I am intentionally unlearning a lot of things which for sure has affected me on so many levels and ways. I am intentional about healing from these traumatic experiences as a child, I am letting go of the bitterness that my childhood experiences instilled in me, I am letting go of the horrific scenes that kept hovering in my mind for years, and I have accepted the past and willing to move forward. I am breaking the circle of trauma, I am listening to my body when it says ENOUGH, I am listening to my soul when it encounters anything that doesn’t feed it right, and I am listening to my brain when it does not accept and conform with the societal norms that are questionable. Healing allows you a deep peace that gives you genuine happiness, when you are happy you have a clear mind to think be it in making decisions that have an impact on yourself or your surroundings.

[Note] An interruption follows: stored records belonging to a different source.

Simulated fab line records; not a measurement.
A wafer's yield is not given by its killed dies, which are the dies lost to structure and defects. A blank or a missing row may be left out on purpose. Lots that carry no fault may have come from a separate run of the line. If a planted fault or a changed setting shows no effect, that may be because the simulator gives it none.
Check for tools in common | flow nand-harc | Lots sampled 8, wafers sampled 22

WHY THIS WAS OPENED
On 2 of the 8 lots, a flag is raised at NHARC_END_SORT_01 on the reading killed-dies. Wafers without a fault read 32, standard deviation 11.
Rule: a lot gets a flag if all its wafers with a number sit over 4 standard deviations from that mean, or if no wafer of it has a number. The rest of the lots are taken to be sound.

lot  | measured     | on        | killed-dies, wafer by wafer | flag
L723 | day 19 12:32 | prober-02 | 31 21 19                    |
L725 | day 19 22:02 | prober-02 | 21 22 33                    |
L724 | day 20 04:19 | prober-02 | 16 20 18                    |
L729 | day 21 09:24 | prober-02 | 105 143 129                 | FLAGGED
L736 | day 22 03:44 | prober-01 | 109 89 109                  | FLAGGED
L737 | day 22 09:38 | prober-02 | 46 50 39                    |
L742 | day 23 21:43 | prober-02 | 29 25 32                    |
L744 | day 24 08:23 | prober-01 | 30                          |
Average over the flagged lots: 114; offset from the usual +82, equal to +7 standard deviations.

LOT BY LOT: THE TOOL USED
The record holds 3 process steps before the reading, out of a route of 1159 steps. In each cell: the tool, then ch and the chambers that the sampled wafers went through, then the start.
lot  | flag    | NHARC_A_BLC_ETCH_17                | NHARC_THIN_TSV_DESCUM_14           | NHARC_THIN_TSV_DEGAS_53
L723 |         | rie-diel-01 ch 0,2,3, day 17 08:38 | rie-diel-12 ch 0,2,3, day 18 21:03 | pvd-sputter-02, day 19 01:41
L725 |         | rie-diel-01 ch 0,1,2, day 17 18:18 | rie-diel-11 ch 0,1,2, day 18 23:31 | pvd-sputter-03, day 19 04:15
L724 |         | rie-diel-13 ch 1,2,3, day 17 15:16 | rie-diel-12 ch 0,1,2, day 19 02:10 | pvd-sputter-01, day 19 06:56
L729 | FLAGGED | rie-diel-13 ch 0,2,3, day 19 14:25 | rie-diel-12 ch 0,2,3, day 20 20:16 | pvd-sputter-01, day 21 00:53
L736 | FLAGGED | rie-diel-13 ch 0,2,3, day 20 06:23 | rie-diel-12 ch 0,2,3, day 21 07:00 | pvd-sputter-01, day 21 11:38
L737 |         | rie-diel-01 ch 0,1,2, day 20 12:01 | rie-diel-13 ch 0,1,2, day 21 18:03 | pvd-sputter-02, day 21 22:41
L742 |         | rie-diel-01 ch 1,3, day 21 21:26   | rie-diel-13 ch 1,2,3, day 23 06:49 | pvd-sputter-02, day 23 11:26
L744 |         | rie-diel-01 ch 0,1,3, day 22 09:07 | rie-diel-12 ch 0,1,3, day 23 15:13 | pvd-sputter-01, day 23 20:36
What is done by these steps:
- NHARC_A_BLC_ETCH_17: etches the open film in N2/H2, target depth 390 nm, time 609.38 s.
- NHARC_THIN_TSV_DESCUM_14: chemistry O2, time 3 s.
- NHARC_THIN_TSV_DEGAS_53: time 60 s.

As a generation, our grandparents experienced wars and grievances, and our parents did the same, we too are experiencing conflicts and grievances every day. These piles of generational grievances are robbing us of an important aspect of human life-TIME TO HEAL and move forward. I believe healing comes from radical mindsets especially when society has not normalized it. How do I preach peace or do good when I am engraved with revengeful thoughts and bad deeds?
Healing must be personal and intentional and we must be serious about it in order to have a different course in life. Let us heal for our parents and the next generations of children!
What are you doing to heal from your grievances?